First District Appellate Court

In re Marriage of Ziskind

November 26, 2025
2025 IL App (1st) 241157-U
Marriage Dissolution
Case Analysis
1. Case citation and parties
- In re Marriage of Ziskind, 2025 IL App (1st) 241157-U (1st Dist. Nov. 26, 2025).
- Petitioner-Appellee: Victoria Ziskind. Respondent-Appellant: Yuriy Ziskind (pro se on appeal).

2. Key legal issues
- Whether the trial court’s lifting of the stay on a body-attachment writ (Oct. 5, 2023 stay lifted Apr. 29, 2024) is an appealable interlocutory order (Ill. S. Ct. R. 307(a)(1)).
- Whether the April 29, 2024 order finding respondent in indirect civil contempt and committing him until he purged is final and appealable (Ill. S. Ct. R. 304(b)(5)).
- Whether the appellant preserved and adequately presented appellate issues given an incomplete record and numerous briefing deficiencies (Ill. S. Ct. R. 341; burden to supply record).

3. Holding/outcome
- Affirmed. The appellate court determined both the lifting of the stay and the contempt commitment were appealable, but affirmed the trial court’s actions because the appellant failed to supply a sufficient record and his brief violated multiple Supreme Court Rules.

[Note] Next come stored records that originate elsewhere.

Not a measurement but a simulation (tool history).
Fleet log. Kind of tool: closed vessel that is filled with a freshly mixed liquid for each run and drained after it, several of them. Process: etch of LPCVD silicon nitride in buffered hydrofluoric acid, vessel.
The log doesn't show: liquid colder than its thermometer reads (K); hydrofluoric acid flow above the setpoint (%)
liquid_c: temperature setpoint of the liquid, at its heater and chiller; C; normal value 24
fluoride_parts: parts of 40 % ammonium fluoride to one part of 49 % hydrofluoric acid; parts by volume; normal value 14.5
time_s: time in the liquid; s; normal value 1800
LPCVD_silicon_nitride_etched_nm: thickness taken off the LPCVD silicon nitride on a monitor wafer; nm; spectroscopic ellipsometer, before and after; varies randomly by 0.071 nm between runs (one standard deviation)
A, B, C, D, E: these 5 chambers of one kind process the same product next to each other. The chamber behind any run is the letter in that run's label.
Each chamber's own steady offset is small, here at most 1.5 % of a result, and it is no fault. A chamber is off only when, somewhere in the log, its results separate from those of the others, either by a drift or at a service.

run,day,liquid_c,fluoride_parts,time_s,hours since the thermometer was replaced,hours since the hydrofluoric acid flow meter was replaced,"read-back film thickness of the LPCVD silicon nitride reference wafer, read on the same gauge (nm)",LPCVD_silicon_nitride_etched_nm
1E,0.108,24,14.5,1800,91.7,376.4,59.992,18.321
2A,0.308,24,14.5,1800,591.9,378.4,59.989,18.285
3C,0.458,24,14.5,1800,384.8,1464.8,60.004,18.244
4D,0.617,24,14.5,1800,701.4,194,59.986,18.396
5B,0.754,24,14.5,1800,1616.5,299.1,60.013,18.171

4. Significant legal reasoning
- Appealability: The court treated lifting the stay of a body-attachment writ as an interlocutory order appealable under Rule 307(a)(1) (consistent with precedent treating writ/stay issues as injunctive). The contempt commitment was appealable under Rule 304(b)(5) because it imposed a custodial/monetary sanction.
- Record and briefing defects: The appellant failed to provide transcripts, a bystander’s report, or an agreed statement of facts for the contested contempt proceedings (Ill. S. Ct. R. 323) and his brief omitted required elements (statement of issues, jurisdictional statement, accurate statement of facts, citations to record/legal authority, appendix) in violation of Rule 341. The court emphasized appellate practice rules are mandatory and pro se status does not excuse noncompliance.
- Presumption of regularity: Because the appellant did not furnish an adequate record, the court applied the Foutch presumption that the trial court acted correctly; doubts from an incomplete record are resolved against the appellant.
- Discretion: Although the court could have dismissed the appeal for Rule 341 violations, it proceeded to review and nonetheless affirmed on the record insufficiency ground.

5. Practice implications
- Preserve the record: When contempt, body-attachment, or purge issues are litigated, ensure full transcripts or an agreed statement/bystander’s report are obtained and filed; absence is fatal on appeal.
- Comply with appellate rules: Appellate briefs must follow Rule 341 (issues, jurisdiction, facts, argument with citations, appendix). Pro se litigants are held to the same standards.
- When seeking or defending against writs/commitments: enter detailed findings on willfulness, purge amounts, ability to pay/claim of disability, and contemporaneous findings about alternatives—these facts are crucial on appeal.
- Strategize early: motions to vacate default judgments and challenges to service should be timely and supported in the trial record to preserve appellate review.